Digital Customer Success is an engagement strategy that can be used with customers in SMB, Mid Market or Enterprise accounts. Adding digital into your customer journey will create better experiences for all customers.
We’ve interviewed dozens of CS leaders about their approach to digital CS, we shared insights on the Nuffsaid podcast, and today we’re bringing the best of what we learned.
Dickey Singh, CEO at Cast.app — “When you’re starting out your digital CS program, remember that you don't have to boil the ocean. A lot of people think ‘let's automate everything.’ You don't have to do that. You can start by automating smaller pieces like the QBR or a playbook for a specific segment. And then you can iteratively digitize additional touchpoints, playbooks, or segments.”
Marley Wagner, VP of Marketing & Digital CS at ESG — “There are foundational elements you need to have in place before you can even think about launching a digital CS program. Here are the prerequisites:
“Once these pieces are in place, you can move up to Stage 1 and beyond of the Digital CS maturity model.”
Lane Holt, Director of Scale Programs at Gainsight — “This strategy is reflected in our Scale programs team structure. Our team includes retention and adoption marketing. It includes customer advocacy. We have a 1:many Ops team. We have one person who handles our in-app messages, another person works on our customer emails, and then I have a team of CSMs who support our customers. All together we make up our Scale programs. Only a small portion of our team is dedicated to that SMB and fast growth segment.”
Brian LaFaille, Global Lead of SaaS CS Programs at Google (Looker) — “There are three key teams that influence our Digital CS program at Looker:
“These three teams are very collaborative. I have a weekly sync with a PM and a Customer Marketing manager to really dissect what the customer experience needs to look like. While Customer Success is accountable to and owns the cadence of how and when customers are communicated to, I'm not a copywriter, right? So I lean on the experience of the Marketing team and all their design chops to make sure that the messaging resonates and fits in with the rest of the brand. Meanwhile, I'm not a product expert, either. I lean on our PM to fix any of the hashing issues or things like that that we might have in anonymizing user data, for instance. With our experience combined, we’ve become a really powerful trio.”
Meenu Agarwal, SVP of Customer Success at VMware — “At VMware, we absolutely want to meet our customers in the moment. That's where digital gives us a lot of power and capability. We've launched a collaboration platform called VMware Customer Connect, which helps provide a very personalized, holistic experience for our customers at different engagement points. There are three elements that make up Customer Connect. First, it’s a central hub and repository where customers can access any information they need—be it product, support, daily operational tasks, self-help education, knowledge, or community.

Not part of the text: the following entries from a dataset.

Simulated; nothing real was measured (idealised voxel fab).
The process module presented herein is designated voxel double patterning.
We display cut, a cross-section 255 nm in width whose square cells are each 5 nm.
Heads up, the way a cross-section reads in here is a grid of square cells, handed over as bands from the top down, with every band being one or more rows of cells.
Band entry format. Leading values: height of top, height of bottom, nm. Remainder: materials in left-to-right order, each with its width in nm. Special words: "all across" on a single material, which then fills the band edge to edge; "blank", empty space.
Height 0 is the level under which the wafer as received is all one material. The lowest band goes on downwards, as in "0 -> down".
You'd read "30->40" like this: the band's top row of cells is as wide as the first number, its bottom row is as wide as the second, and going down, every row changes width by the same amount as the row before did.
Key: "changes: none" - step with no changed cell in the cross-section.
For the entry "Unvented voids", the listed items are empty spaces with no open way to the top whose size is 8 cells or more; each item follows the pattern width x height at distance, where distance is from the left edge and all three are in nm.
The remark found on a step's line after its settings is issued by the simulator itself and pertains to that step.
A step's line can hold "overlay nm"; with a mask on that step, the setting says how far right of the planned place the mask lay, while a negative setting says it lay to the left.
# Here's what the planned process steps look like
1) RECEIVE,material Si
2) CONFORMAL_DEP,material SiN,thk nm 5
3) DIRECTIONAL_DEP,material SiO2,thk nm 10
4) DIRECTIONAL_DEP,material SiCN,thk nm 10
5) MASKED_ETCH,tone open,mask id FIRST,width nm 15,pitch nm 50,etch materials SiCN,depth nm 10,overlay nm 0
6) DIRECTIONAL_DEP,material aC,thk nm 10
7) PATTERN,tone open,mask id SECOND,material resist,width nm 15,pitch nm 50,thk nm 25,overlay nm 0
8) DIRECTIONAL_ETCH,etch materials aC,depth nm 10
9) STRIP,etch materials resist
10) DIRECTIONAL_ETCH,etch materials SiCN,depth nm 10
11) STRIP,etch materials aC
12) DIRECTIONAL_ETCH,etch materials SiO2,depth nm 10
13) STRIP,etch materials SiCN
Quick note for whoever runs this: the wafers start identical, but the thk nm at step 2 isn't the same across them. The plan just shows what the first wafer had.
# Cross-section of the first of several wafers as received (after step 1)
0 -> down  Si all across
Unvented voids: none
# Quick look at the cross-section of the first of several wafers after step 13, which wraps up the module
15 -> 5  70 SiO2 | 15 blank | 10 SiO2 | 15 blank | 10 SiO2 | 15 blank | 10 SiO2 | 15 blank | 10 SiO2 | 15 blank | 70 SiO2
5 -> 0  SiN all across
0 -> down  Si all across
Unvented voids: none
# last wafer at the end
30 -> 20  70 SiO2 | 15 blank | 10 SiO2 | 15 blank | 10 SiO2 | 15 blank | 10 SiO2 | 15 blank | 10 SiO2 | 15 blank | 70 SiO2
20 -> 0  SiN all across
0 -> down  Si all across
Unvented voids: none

“Customer Connect is also personalized. For example, if a customer is onboarding they will see content relevant to getting started. As a customer moves further along their consumption and adoption journey their experience will change in the platform. We make it very tailored to the user.
“The third element of this platform is our use of advanced technology. We have AI components to give customers even more in-the-moment capabilities and so we can sense what they're trying to do. We want to accelerate customer outcomes at the end of the day.”
Dickey Singh, CEO at Cast.app — “In most digital CS programs, customers end up turning off the emails that you're sending them because it’s not meaningful content. You're just overwhelming them with content. The same thing goes with dashboards. We have overwhelmed our customers with dashboards and now we’re overwhelming them with pointless emails, reports, and pdfs.”
Brian LaFaille, Global Lead of SaaS CS Programs at Google (Looker) — “At Looker the top 3% of our customers work with named CSMs, but everyone else, north of 3,300 customers, are in a Pooled model. Sometimes these customers need a proactive human element from Looker. That’s when we deploy a light-touch team member for a short burst engagement. We're able to rotate the customer out of the pool and move them into the light-touch CSM’s portfolio for a short period of time, so they get that extra white-glove experience for a brief stint.
"The customer is ideally driving towards some desired outcome (i.e. to roll out to some new department, a data migration, escalation, etc.) Then they roll off. And we try to be as transparent as possible with our customers about this. In the CSMs opening email they’ll say, ‘Hey, I'm going to be here with you for seven days. I really want to make sure that we're able to accomplish X, Y, and Z. Here are the resources I'm going to use to do so. When can you meet?’ This approach usually lights a fire under the customer to engage with us because they know there's a time limit associated with that engagement.”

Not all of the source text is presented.